Copying Avro-serialized topic data between clusters

Hi Kafkateers!

I need to copy data from Topic A in Cluster 1 to Topic B in Cluster 2.
Topic A key is a string and value is Avro serialized.

So, I am currently doing the copying in three-step operation.

Step 1. Download topic value schema to a file

curl -Ss --cert $KAFKA_KEY_LOCATION:$KAFKA_KEY_PASSPHRASE \
-X GET https://$KAFKA_API_KEY:$KAFKA_API_SECRET@$KAFKA_SCHEMA_REGISTRY_HOST:$KAFKA_SCHEMA_REGISTRY_PORT/subjects/my-topic-value/versions/latest/schema \
> ./my-topic-value-schema.json

Step 2. Download topic messages to a file

./bin/kafka-avro-console-consumer \
--bootstrap-server $KAFKA_BROKER_HOST:$KAFKA_BROKER_PORT \
--topic my-topic \
--property print.key=true \
--property print.value=true \
--property key.separator=":" \
--key-deserializer "org.apache.kafka.common.serialization.StringDeserializer" \
--value-deserializer "io.confluent.kafka.serializers.KafkaAvroDeserializer" \
--property schema.registry.url=https://$KAFKA_SCHEMA_REGISTRY_HOST:$KAFKA_SCHEMA_REGISTRY_PORT \
--property schema.registry.basic.auth.user.info="$KAFKA_API_KEY:$KAFKA_API_SECRET" \
--property basic.auth.credentials.source=USER_INFO \
--consumer-property security.protocol=SASL_SSL \
--consumer-property sasl.mechanism=PLAIN \
--consumer-property sasl.jaas.config="org.apache.kafka.common.security.plain.PlainLoginModule required username=\"$KAFKA_API_KEY\" password=\"$KAFKA_API_SECRET\";" \
--consumer-property ssl.truststore.location=$KAFKA_TRUSTSTORE_LOCATION \
--consumer-property ssl.truststore.password=$KAFKA_TRUSTSTORE_PASSPHRASE \
--consumer-property ssl.keystore.location=$KAFKA_KEYSTORE_LOCATION \
--consumer-property ssl.keystore.password=$KAFKA_KEYSTORE_PASSPHRASE \
--consumer-property ssl.key.password=$KAFKA_KEY_PASSPHRASE \
--consumer-property ssl.truststore.type=JKS \
--consumer-property ssl.keystore.type=JKS \
--from-beginning \
--timeout-ms 20000 \
> ./my-topic-data.json

Step 3. Upload the source data to the destination topic in local sandbox environment

./bin/kafka-avro-console-producer \
--bootstrap-server localhost:9092 \
--topic my-topic-copy \
--property schema.registry.url=http://localhost:8081 \
--property key.serializer="org.apache.kafka.common.serialization.StringSerializer" \
--property value.schema.file=./my-topic-value-schema.json \
--property parse.key=true \
--property key.separator=":" \
< ./my-topic-data.json

And this approach works perfectly for the topics, schema of which didn’t change through time. But unfortunately it’s not the case for me now.

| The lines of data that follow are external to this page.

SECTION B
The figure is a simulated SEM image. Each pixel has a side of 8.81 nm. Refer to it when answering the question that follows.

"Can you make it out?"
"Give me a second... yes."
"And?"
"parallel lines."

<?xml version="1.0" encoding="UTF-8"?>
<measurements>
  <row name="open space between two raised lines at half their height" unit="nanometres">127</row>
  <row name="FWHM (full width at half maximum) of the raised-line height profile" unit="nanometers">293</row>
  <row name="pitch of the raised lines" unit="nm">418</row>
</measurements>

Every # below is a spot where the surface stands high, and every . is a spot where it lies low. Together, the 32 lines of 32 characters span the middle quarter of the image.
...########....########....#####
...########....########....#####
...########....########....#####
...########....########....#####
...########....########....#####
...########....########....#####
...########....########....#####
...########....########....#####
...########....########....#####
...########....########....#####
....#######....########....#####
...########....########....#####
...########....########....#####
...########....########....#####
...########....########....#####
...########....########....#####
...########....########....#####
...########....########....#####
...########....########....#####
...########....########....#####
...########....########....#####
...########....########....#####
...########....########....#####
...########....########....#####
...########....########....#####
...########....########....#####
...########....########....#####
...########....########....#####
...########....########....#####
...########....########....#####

This means, that the topic value has several version of the schema, hence there are messages, which do not comply with the latest schema version.

This leads to an error of course, that when I am trying to write the messages to my destination topic, the producer console crashes on the old messages.

Do you know how to properly overcome this situation? Is there a way to consume only the messages with a particular schema version? Or are there maybe better options?

So no ideas at all?

Probably there are better CLI options to do the job?

hi @whatsupbros, the way to overcome this limitation is to not de-serialize these values as you are copying them, as this causes the consumer to force an interpretation of the byte array.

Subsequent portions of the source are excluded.